Understanding Privilege in America Today

© Josh Sager – September 2014

The inequality of “privilege” is a very important issue, but one that is often extremely uncomfortable to discuss. While it is a chronic problem, the mainstream political discussion in the United States only ever truly addresses it when events like the police shooting of a black teen in Ferguson, Missouri, force it into the public eye.


The term “privilege” refers to systemic social biases that give certain segments of the population preferential treatment over others. This bias can manifest in many ways—from criminalization to employment discrimination—and can be based around any demographic distinction, including race, language, religion, class, gender, socioeconomic status, or sexual orientation. The bias that accompanies privilege is truly insidious because it is often based upon unconscious bias and the collective stereotypes that many people take for granted.

Examples of real life privilege in American life are numerous. A person is taking advantage of privilege when they are able to participate fully in society while…

…not having to anglicize their name in order to have their resume considered by an employer.

…not having to conceal their degree from a traditionally minority college to get a job.

…not having to carry their official documents with you to prove that you are a citizen of their own country.

…not getting paid less than somebody else who does the same job, simply because they have two X chromosomes while the other person has an X and a Y.

…not having to worry about losing their marriage rights because some religious politician manages to pass anti-gay laws.

…not having to give their kids “the talk” where they explain how not to get beaten or shot by police when they inevitably get pulled over or “stopped and frisked.”

…not having to fight against the assumption that they were given their achievements through “affirmative action” or “reverse racism.”


Types of Privilege in the USA Today

Racial privilege in the United States gives white people preferential treatment over all other races, most of all black and Hispanic Americans. This bias makes it easier for white Americans to achieve employment and to avoid unjust persecution by law enforcement officials.

For example: Studies have shown that people with traditionally white names are 50% more likely to get a job than people with traditionally non-white names, even when the content of the resume is identical. Additionally, while blacks and whites use drugs at virtually identical rates, black Americans are several times more likely to be arrested for drugs than whites (the police focus their suspicion on blacks and away from whites). Once arrested, black people are far more likely to receive draconian sentences, including the death penalty, than whites even when they commit similar crimes.

county_distribution_disparities (1)

Gender privilege in the United States is divergent between economics and law enforcement. Men have privilege in the job market and are often paid more than women, while women tend to have an advantage when dealing with law enforcement (they are less likely to be arrested or seen as a threat).

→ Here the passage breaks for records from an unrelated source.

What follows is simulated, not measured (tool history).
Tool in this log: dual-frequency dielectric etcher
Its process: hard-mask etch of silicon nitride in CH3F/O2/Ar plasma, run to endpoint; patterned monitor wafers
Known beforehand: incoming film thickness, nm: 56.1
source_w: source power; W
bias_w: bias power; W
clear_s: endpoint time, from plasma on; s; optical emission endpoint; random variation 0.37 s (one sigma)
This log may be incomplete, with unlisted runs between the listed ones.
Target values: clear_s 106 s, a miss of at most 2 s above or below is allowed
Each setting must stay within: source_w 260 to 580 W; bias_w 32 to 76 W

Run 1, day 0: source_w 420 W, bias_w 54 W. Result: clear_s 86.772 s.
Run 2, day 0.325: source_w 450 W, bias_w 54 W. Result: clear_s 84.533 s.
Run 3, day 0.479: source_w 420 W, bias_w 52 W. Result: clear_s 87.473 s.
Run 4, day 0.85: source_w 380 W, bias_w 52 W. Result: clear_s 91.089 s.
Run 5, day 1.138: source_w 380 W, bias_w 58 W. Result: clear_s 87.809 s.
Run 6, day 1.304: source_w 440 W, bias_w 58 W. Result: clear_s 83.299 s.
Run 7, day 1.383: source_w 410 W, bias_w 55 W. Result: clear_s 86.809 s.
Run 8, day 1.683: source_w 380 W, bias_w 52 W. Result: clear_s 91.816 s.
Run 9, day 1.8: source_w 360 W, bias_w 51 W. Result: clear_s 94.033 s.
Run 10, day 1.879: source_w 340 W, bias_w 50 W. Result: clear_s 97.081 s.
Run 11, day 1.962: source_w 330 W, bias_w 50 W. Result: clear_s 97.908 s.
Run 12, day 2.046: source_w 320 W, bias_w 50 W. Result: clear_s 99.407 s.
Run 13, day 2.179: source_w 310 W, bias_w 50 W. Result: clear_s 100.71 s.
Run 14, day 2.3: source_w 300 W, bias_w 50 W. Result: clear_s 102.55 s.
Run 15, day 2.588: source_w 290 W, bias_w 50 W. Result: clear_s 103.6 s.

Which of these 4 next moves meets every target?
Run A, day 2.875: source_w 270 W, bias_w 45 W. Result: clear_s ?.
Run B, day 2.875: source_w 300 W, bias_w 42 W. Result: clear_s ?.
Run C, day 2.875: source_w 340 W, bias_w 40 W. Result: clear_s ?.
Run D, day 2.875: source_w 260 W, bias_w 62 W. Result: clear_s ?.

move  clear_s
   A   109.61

For example: Women, on average, are paid only a percentage of what men earn for doing the same work—the actual percentage varies based upon industry, and tends to become more extreme at the higher ends of the income spectrum (it is most pronounced at the CEO level).


Graph by MotherJones, using 2012 data

Sexual privilege in the United States is heavily biased in favor of heterosexuals and against LGBTQ Americans. The degree of privilege is highly dependent upon region, as there are areas where LGBT equality is advancing far faster than others (ex. Massachusetts has legal protections and marriage for homosexuals, while Mississippi has legalized job discrimination based upon sexual orientation).


Economic privilege in the United States manifests as an advantage given to those from wealth, both in opportunity and in the criminal justice system. Wealthy people have disproportionate access to good schools (most public schools are funded through property taxes) and other institutions that assist in achieving success in life, thus have much higher chances of success in life.

In issues of criminal justice, the rich have a massive advantage in the United States. Not only do police treat residents of wealthy areas better than residents of poor areas (ex. “stop and frisk” in NYC is targeted at poor communities of color and not rich white areas), but the criminal justice system has regularly let rich defendant escape justice. Just recently we have examples of rich Americans being convicted of underage rape and not getting sent to jail because the judge thinks that it wouldn’t be a good experience for them, and even escaping manslaughter/DUI/robbery charges because their wealth made them incapable of assessing the consequences of their actions (“affluenza”).


Reacting to Privilege

It is uncomfortable for many Americans to talk about the issue of privilege, particularly if they belong to a privileged group. Because people want to see themselves as deserving of their success, the recognition that some people have an unfair advantage over others tends to disturb those who have previously attributed their relative success purely to their own work.

Personally, I am a white male heterosexual who grew up in an upper middle class suburban family in a rich area (Lexington, MA). Both of my parents are teachers with college educations, and I was able to go to Boston University for free because of my father’s professorship; additionally, my family is very generously paying for my master’s degree program so that I don’t have to take out student loans. In short, I am living in a nexus of privilege—I have never been harassed by the police for my race, looked down on for my sexual orientation, been unfairly denied employment for my gender, or paid less than another person for similar work.

Being born into privilege doesn’t make me, or anybody else, inherently immoral, or undeserving of our achievements. That said, it requires us to recognize that we were given great advantages that have made life easier for us than it has been for many of our fellow Americans. In the figurative race of life, we have run on even ground while many others have had quicksand laid in their path for no fault of their own.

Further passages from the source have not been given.